Market Opportunity – Structured Reporting
Depending on the audience, the format for business reporting runs the gamut from rigidly structured to free-form.
When the data is for internal consumption – management reporting, for instance – the structure is often unique to a single document. By way of example: think of a business memo or slide deck which is presented at a strategy meeting. Compiling such a report can be highly involved, and the output has a low degree of standardization..
On the other end of the spectrum – for example, tax filings such as 1099s or W2s – the dynamic is reversed. The format is identical across companies as an external audience seeks to examine standardized data. Completing the report itself, while often time consuming, is relatively straightforward.
Plotting these two examples visually:
The market for software addressing these bookend use cases is relatively mature. On the one hand, old-line solutions by industry heavyweights such as Microsoft (Office suite) and Google (G Suite) dominate the landscape for free-form business reporting. On the other hand, the market for rigid solutions features a slew of providers which maintain a library of common, ready-to-complete, standardized forms.
Distinct from these two sit the type of structured reports that share the challenges of both. This category – high complexity, highly-structured – presents challenges which are not solved by current fixed-form software solutions as:
The format can be a mixture of numerical data, diagrams, and rich text.
- The reporting requirements are variable: completion of certain fields may trigger additional disclosures in the same filing or in another filing.
- The framework is not standardized across the entire economy, but rather is unique along one or more dimensions (by industry, by company type, by business activity, or otherwise).
- The output is highly prescribed and may be proprietary (i.e. a machine-readable data file that is stored and analyzed in a regulator’s database).
Similarly, these reports are also not well-served by free-form reporting solutions:
The format is prescribed, parallels a form-based environment in key ways, and must follow rules that change over time.
- The audience is decidedly external. These reports are consumed by regulators to enforce standards of compliance; errors in consistency, completeness, and quality may result in penalties.
- The output must conform to a prescribed (and sometimes proprietary) format dictated by the regulatory body.
- The cadence of the reports – quarterly or annual filings, for example – creates a living document framework where data is rolled forward to facilitate cross-period history and comparisons.
This creates a thorny business problem which spans vertical markets and, to date, has lacked an established software solution. Addressing this opportunity presents unique engineering challenges.

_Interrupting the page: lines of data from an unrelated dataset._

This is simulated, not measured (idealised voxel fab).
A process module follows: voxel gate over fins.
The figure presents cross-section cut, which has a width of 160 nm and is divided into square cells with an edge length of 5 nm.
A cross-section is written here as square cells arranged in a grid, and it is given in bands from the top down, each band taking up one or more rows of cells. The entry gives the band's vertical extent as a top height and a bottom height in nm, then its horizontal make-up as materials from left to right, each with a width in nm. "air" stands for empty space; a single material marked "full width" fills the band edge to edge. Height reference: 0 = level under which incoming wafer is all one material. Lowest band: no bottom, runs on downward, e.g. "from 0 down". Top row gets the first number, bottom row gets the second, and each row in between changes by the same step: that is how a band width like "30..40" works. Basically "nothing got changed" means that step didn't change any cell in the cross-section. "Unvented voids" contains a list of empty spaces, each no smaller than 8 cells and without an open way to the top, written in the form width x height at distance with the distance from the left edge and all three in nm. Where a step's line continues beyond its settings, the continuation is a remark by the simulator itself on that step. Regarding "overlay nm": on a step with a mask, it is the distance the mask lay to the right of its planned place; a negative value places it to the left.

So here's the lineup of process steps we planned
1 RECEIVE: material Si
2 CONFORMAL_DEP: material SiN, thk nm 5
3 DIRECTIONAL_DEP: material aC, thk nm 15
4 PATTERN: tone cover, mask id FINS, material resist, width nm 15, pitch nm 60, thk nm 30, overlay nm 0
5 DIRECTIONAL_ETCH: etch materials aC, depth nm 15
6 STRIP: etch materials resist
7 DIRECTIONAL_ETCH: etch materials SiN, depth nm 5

Technology – Challenges and Solution
The key to building a complex yet structured document is a layered approach. The core is an un-editable document outline with item-types such as tables, rich text, and static content. On top of this core are layers of user-entered data that overlay, but do not modify, it. Each document is unique to the customer involved, but retains the core structure that keeps it compliant with requirements for format, completeness, and consistency.
Including groups of fields together in sub-outlines, it becomes possible to create an adaptable outline, capable of representing any complexity, to suit a variety of needs. By producing a unique tree for each document type, the system is malleable, but every tree offers the same guarantees about its abilities. Additionally, as each of the outline’s items conforms to a known-type, it is possible to provide guarantees about the outline; in some cases this might look like integrity checks or validations, and, in other cases, analytics or usage patterns.
All outlines, by nature, have a hierarchical order connecting the entities together: this lays the document out as you see it on the printed page or in a web browser. The data in complex documents, however, often form directed graphs of relationships unrelated to their printed layout.
To associate entities together in a different pattern – say to provide calculations, references, formulas, validations and other complex relational operations – requires another layer. Adding a powerful rules system produces a multi-layered complex network of related entities which allows for automated behavior and verification of its content and data.
These documents often have relationships to other documents, time periods, reporting requirements, or associated business units. By extending the rule graph further, separate documents can be connected, aggregated, and validated across the entire organization with strong guarantees, measurable analytics, and observable data flows.
Layering all three of these systems together – outline, rules graph and user-entered data – an incredibly powerful complex and structured document is possible.
The output can further be tailored to the audience, often with a combination of a human-readable format, such as a PDF, and machine-readable deliverable in industry-specific formats such as XML, XBRL, or proprietary schema.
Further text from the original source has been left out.